How hard could it be?
Somehow these always seem to be the most famous of last words.
They were the ones that floated through my mind when "Prairie Nutcracker" Director Betsie Andrews asked me if I wanted to serve as an adult player in the biennial Christmas show that takes the Fox Theatre stage tonight.
You see, it all started in August – when I was younger and uninitiated. I had called Betsie for a story I was working on for Hutchinson Magazine about the production's upcoming season.
"You want to be in it?" she asked during our conversation.
"Let me think about it," I replied.
And I did. Flirtations with things to do with the stage were not foreign to me. There were those occasional school productions way back when.
And those college classes:
A giant humanities elective – The Art of Theater or something like that.
An acting class, where we spent 80 percent of the semester down on all fours in the university theater’s basement engaging in breathing and guttural vocal exercises that undoubtedly sent the eyebrows of hallway passersby shooting into their hairlines.
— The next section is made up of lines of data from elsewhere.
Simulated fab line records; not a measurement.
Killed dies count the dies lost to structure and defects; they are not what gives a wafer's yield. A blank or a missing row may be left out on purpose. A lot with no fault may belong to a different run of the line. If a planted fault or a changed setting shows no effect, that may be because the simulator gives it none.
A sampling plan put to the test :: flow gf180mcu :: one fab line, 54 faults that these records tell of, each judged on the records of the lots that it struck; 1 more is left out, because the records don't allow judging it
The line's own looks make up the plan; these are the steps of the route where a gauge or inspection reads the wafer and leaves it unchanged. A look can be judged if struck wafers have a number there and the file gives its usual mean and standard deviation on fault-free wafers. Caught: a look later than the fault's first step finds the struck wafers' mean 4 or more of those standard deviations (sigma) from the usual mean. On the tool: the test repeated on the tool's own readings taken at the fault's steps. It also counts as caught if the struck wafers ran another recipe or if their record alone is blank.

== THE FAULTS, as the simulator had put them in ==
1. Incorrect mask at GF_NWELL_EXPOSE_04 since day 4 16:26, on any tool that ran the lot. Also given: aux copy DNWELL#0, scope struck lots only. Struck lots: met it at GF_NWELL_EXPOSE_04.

Then there was the emphasis on drama during literary studies in grad school.
So I found myself unable to resist Betsie’s invitation, even though, for some reason, I hadn’t given much thought to exactly what I would be doing in this production.
How hard could it be? Really?
The reckoning came at that first Monday rehearsal back in early October.
I don’t remember if the word was ever actually uttered that first night, but once I fully realized what I had signed on for, it reverberated in my mind, turning it into an echo chamber. It’s a chilling word, one meant to break the chronically double-left-footed and uncoordinated. It’s the one word my negligent brain had somehow failed to consider.
We had to learn – gulp – choreography.
You know, performing a set pattern of steps on cue and to the beat of the music? That kind of choreography.
Don’t get me wrong: It’s not like I’m without rhythm or musical understanding or like I don’t know a quality performance when I see it. And in truth, I always wanted to be a dancer. Achieving the ethereal through movement and musical interpretation while defying physics and gravity still looked like fun to me. But alas, aside from that swing dance class in college – the awkward one with the slightly odd instructor that I promptly resigned from midway through the semester after a particularly harrowing man-pulling-the-woman-through-the-legs maneuver ripped out the back of my jeans – dance was never in the cards.
But this wasn’t just the low-stakes bopping to the beat most of us mere mortals achieve.
This was choreography, and I was a Clydesdale among the Thoroughbreds.
Nevertheless, the goal became clear: to not be the thing that sinks a 17-year tradition. And with that in mind, I plunged into my new job as a minuet-dancing officer’s wife at an 1869 Christmas party, a toiling pioneer woman dreaming of the cotillion life while hanging the laundry and a reverent churchgoer.
For someone who’d never had the opportunity to see the production before, well, let me tell you, the internal multitasking required to hear the musical count while performing everything on cue with elegance and agility is harder than it looks.
First came the toe point. I didn’t have any, and I needed it.
Then came the curtsy. Ohh, the cursty. I’m not sure how I would have fared as a debutant making her debut to the sovereign during the aristocratic age. In those days, deep curtsies for one’s first time at court were a thing to be coveted.
Mine were not.
You’d think all those hours spent doing squats and lunges to stay in some form of physical shape might have helped me.
Nope. Harder than it looks.
And then there was the reminder that getting caught up in one’s own success often leads to disaster. Keeping my concentration on the dance at hand rather than on the happy dance in my head every time I successfully performed a step sequence, and remembering to, oh yeah, perform the rest of the dance steps that follow?
Harder than it looks.
To that end, I owe thanks to the tutelage, encouragement and moments of laughter from my fellow Monday Night Club members, many of them “Prairie Nutcracker” veterans: Amanda, Becky, Butch, Cora, Dale, Dee, Jim, Justin, Laura, Marie, Patrick, Ray, Sandy and the other Wendy. Particular thanks go to my party scene dance partner, Henry Blickhahn. Henry, also a “Prairie Nutcracker” regular, shepherded this blunder bucket with a much-appreciated patience and levity.
But over the course of this season, I’ve also learned that even if this Clydesdale flubs it, she won’t sink the show. It’s too filled with talented young dancers who have come from all over to participate – tiny little things just starting out all the way up to breathtaking ballerinas – who have put in countless hours of hard work for which I have a whole new appreciation. Seeing the eagerness of these youngsters at very special places in their lives; getting to know everyone involved with the production; and witnessing the boundless energy, exacting eye and creativity of its director leaves me reassured that the show will, indeed, go on.
Let’s break a leg tonight, everyone.